I wouldn’t let a friend talk to me that way — not even an enemy — but there I was, standing in front of the mirror, tossing myself to the lions. I bet half the time I’m not even aware I’m picking on myself. It’s like a bad habit that probably started the day my first pimple burst into bloom.

And it’s not just me.

“I always felt good about my body,” says New Yorker Liz Wedlan, 68, who’s spent her life playing sports and is blessed with a fast metabolism. “But these last couple years I stopped looking in full-length mirrors. It’s my stomach and my knees that make me cringe.”

“If only I was thinner … if only I was prettier,” says Debi Feinman, 66, of Lee, Massachusetts. “I still hear that inner voice saying if only this, if only that and it’s crazy because the reality is my life is great.”

In a radio interview last June, host Howard Stern asked Sarah Jessica Parker, now 58: “When you look in the mirror, you don’t see a good-looking human being?”

“I’m presentable,” she answered. “I don’t really like looking at myself.”

Even Sarah Jessica Parker judges herself?

What’s with all this internal trash-talking? Where’s it coming from?

In a 1986 Pantene commercial, the model cooed, "Don't hate me because I'm beautiful.” I'd talk back to the TV: “I hate you because you're obnoxious” — though I couldn’t help admiring her brash confidence.

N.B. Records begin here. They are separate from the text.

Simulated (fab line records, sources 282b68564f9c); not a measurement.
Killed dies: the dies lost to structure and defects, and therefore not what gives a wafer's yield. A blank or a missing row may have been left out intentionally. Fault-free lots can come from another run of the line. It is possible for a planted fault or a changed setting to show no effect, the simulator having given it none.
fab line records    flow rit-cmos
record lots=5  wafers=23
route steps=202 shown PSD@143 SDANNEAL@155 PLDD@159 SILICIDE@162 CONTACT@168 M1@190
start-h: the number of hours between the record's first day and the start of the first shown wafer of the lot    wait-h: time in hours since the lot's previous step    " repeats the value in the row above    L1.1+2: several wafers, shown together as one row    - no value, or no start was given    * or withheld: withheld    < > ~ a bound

I grew up being told, Don't be conceited. But what if that translated into, Don't be self-complimentary. If I hear, “You look terrific,” I’m likely to respond, “The lighting is good in this room.” If someone admired my mother’s dress, she’d say, “This old thing? I bought it on sale.”

Maybe I never learned how to celebrate me.

New York-based psychoanalyst Holly Schneier says, “If you’re hard on yourself, it may come from early exposure to critical family members or other fault-finding, exacting people — even if you weren’t the target of their attitudes.”

It’s not just how we look that’s open to scrutiny. Thanks to social media, we have plenty of opportunities to make comparisons to other people’s lives. What fun is it to scroll past somebody else’s home-cooked cassoulet while waiting for your pizza delivery? Who needs to see grinning Celtics fans sitting courtside while you squint at games on a cellphone?

Do you really need pix of parties you weren’t invited to?

“I don't view my life in terms of what other people have or do,” Liz Wedlan says. “But when I see some of the posts online, I can't help but wonder: Who are all these perfect people?!”

In his longtime bestseller, The Four Agreements, Don Miguel Ruiz writes, “You are no longer a child. Now it’s up to you to choose what to believe and what not to believe. You can choose to believe in anything and that includes believing in yourself.”

Maybe it’s time to ask, Who’s in charge here? Me or my chattering, nitpicking mind?

“In order to ease self-criticism, the first thing to do is to acknowledge that you’re too harsh toward yourself,” says Schneier. “Challenging your negative voice allows you to see that it’s unwarranted and unfair.”

Okay. Let’s work on that. What are ways to help cut off an inner criticism binge?

Keep a bowl on your bathroom counter or wherever you’re most likely to say something negative to yourself, and every time you knock yourself down, toss in a coin. After a week you may be amazed at how unkind you are to yourself. Then take that money and buy yourself an ice cream cone.

Add “So what if…” before any critical statement. “So, what if I sing offkey? So, what if I stink at pickleball?” “So, what if I’ll never have a flat stomach.” This perspective can be quite freeing.

Print out the Serenity Prayer. Tape it to your mirror. There’s real healing and power in this message that begins with: “God grant me the serenity to accept the things I cannot change, courage to change the things I can, and the wisdom to know the difference.”

If scrolling through Facebook or Instagram makes you doubt yourself — like, geez, your vacation was camping in Wisconsin, not cruising the Greek islands; your kid’s living in your basement playing video games, not graduating from Oxford — fine. That’s the way it is. How about taking a break from all that perfection? No scrolling. No peeking. No comparing yourself to others. Off-screen, their lives are probably far less wonderful.

Say the opposite of any negative comment. “I hate my love handles” gets followed by “I love my love handles.” “I’m a klutz on the dance floor” gets followed by, “Ginger Rogers, here I come!” Maybe you’ll never lose those love handles or learn to salsa, but every time you compliment yourself, you just might find yourself smiling.

Take control. Do something productive. Patty O'Neill, my only friend who was a Wilhelmina model, responds to physical self-critiques with action. “When I was modeling, I believed I’d allow myself to age gracefully — easy to say when you’re 20! But now, any unflattering shift in my appearance, if I can fix it, I do what I can. Lose a few pounds. Get some Botox. Find an exercise workout on YouTube. As long as I’m above ground, I will be in the game.”

Go ahead. Right this second. Take a moment and compliment yourself. Your big smile. Your big heart. Make your next conversation in a mirror be kinder.

Yes, Linda, wow — you look good!

Thank you, inner voice!

Let’s celebrate ourselves. And I promise, I won’t hate you because you’re beautiful.